Temporal Activity get stuck, without performing any action

We are using temporal , to copy files from source to destination, both the source and destination mapped drives are mounted the worker service, which actually has a logic to copy files from source mapped drive to destination drive. Issue we are facing is, when there is momentarily disconnection of mapped drives (if source/destination is down ) or network glitch, activity part of the copy gets stuck , without performing any action and run till timeout (we have a timeout of 5 hrs for a activity), even after mapped drive gets connected after sometime.

Need help in how do we debug this.

Hi @Avadoot

have you consider using activity hearbeat Detecting Activity failures | Temporal Platform Documentation ?

Antonio

Hi @antonio.perez ,

Yes we do have an activity heartbeat , which we are sending every 30 sec, also activity timeout is 5 hrs, since these are meant for long running task.

Also we are running 10 activities in parallel , these issue is happening only when we are running multiple jobs . each jobs running its own 10 parallel activities.

What is the value of the activity heartbeat timeout?

Hi @maxim ,

its 1min, we have observed that when we run with less(3-4) activity concurrency(currently 10 in parallel at single point of time* number of job runs) , Jobs are getting completed. Any pointers towards this behaviour would be helpful.

let me know if you need any other information.

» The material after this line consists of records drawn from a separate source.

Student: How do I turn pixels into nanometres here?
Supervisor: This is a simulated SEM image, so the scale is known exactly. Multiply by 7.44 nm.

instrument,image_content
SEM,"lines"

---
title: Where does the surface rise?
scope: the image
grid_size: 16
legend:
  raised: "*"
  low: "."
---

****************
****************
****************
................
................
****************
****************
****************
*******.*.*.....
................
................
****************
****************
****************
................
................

Look at ActivityTaskScheduled event to see if there was more than one attempt.

I wonder if this has to do with constrained resources, maybe something is blocking the even loop (CPU-intensive synchronous operation or an infinite loop), can you double check the CPU utilization?

We debugged it , It was stale connection issue of the mapped drive. because of which activities were getting stuck.we changed the mounting commands to save the creds in windows creds manager.